It's safe to assume he's talking about the chip in both cases. You can connect either of them to a battery charger, camera, or nuclear reactor but all of those 'peripherals' are completely irrelevant to this comparison.
FYI. In the embedded space, peripherals refer to the chip's built in capabilities. Typically there is a peripheral that handles SPI, a peripheral that handles I2C, a peripheral that handles USART. There might be a peripheral that handles USB, or I2S, or any number of different abilities. It's either transistors or microcode on more sophisticated MCUs that allows these peripherals, and not every pin is connected to every peripheral, which can make chip selection even trickier. It really sucks to start designing around a chip that looks like it does everything you need with enough pins to only find out that once you start doing pin layouts you can't use both USART2 and I2C because they use the same pins. Worse, is when the datasheet makes this difficult to discern, and you only find out when doing some firmware work on a devboard.

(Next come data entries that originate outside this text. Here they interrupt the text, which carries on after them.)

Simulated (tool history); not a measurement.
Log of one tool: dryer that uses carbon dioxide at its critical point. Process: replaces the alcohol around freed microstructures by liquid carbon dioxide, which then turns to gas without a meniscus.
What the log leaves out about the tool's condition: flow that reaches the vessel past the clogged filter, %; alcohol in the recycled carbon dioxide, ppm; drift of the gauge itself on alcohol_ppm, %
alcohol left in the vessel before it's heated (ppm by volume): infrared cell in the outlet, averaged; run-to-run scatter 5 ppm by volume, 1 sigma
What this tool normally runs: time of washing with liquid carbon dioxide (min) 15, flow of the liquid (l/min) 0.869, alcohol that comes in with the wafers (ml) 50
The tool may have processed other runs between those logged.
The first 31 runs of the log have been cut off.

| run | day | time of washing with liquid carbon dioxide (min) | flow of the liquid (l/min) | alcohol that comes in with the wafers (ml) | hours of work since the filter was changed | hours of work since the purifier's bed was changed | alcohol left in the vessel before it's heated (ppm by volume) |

The ESP32 modules are available with or without the antenna built in, and the chips have an on-chip ethernet MAC peripheral, display support via on-chip LCD, I2C, or SPI peripherals, and camera via the on-chip CAM peripheral.
Not all versions have all these features. You can pick one based on the features you need.
FYI the RP2040 has peripherals too, a lot of the same ones.
It's very clear that GP has an odd misconception that an ESP32 is some kind of development board complete with "connectors" and possibly a battery charger, while an RP2040 is just the SoC itself.
GP is clearly talking about ESP32 boards, not the chip; they mentioned "LI Battery Controller", and "Display or Camera Connector". People sell RP2040 boards with those too, for example:
Do they sell chip-like modules with camera connectors and battery controllers, though? I don't deny that ESP32 modules look like and are soldered as though they were chips, but to me it's clear that GP was mixing up chips (and chip-like modules) with boards.
Espressif sell bare chips, modules with castellations for soldering to a PCB, and complete boards that typically contain a module. Some 3rd-party boards use a bare chip. Some 3rd-party boards also have castellations, as do Picos sold without pre-soldered headers. 3rd-party modules are also a thing.
Here's a pic of a module and several boards that demonstrates all of that.
No, that's both "just the chip", the chips have different peripherals. They both have the usual SPI, I2C, UART, ADC, etc., and they have their differences too.
I could just as well say "For an RP2040 to do USB you wire the RP2040 to the connector. For an ESP32 to do USB you wire the 32 to another chip, and that other chip to a connector."
It's clear to me GP has the impression that ESP32 is something more (a development board with an ESP32?) than the ESP32 "chip" itself.
Maybe look at the ESP32 chip's datasheet? [1] This is the first sentence in it: "ESP32 is a single 2.4 GHz Wi-Fi-and-Bluetooth combo chip designed with the TSMC low-power 40 nm technology." That's the chip. Not the development board.
Modules are "just" chip + all necessary hardware to start + antenna connector/pcb antenna. Those modules don't add any functionality to the chip.
The main benefit of those modules is: it's already certified with FCC and others, so you don't have to re-certify your design for radio communication. Since RP2040 does not have a radio, this is unnecessary.
If you do not need basic WiFi connectivity, the ESP32 is an overpriced, underpowered chip for which dozens of cheaper, more feature-rich alternatives exist.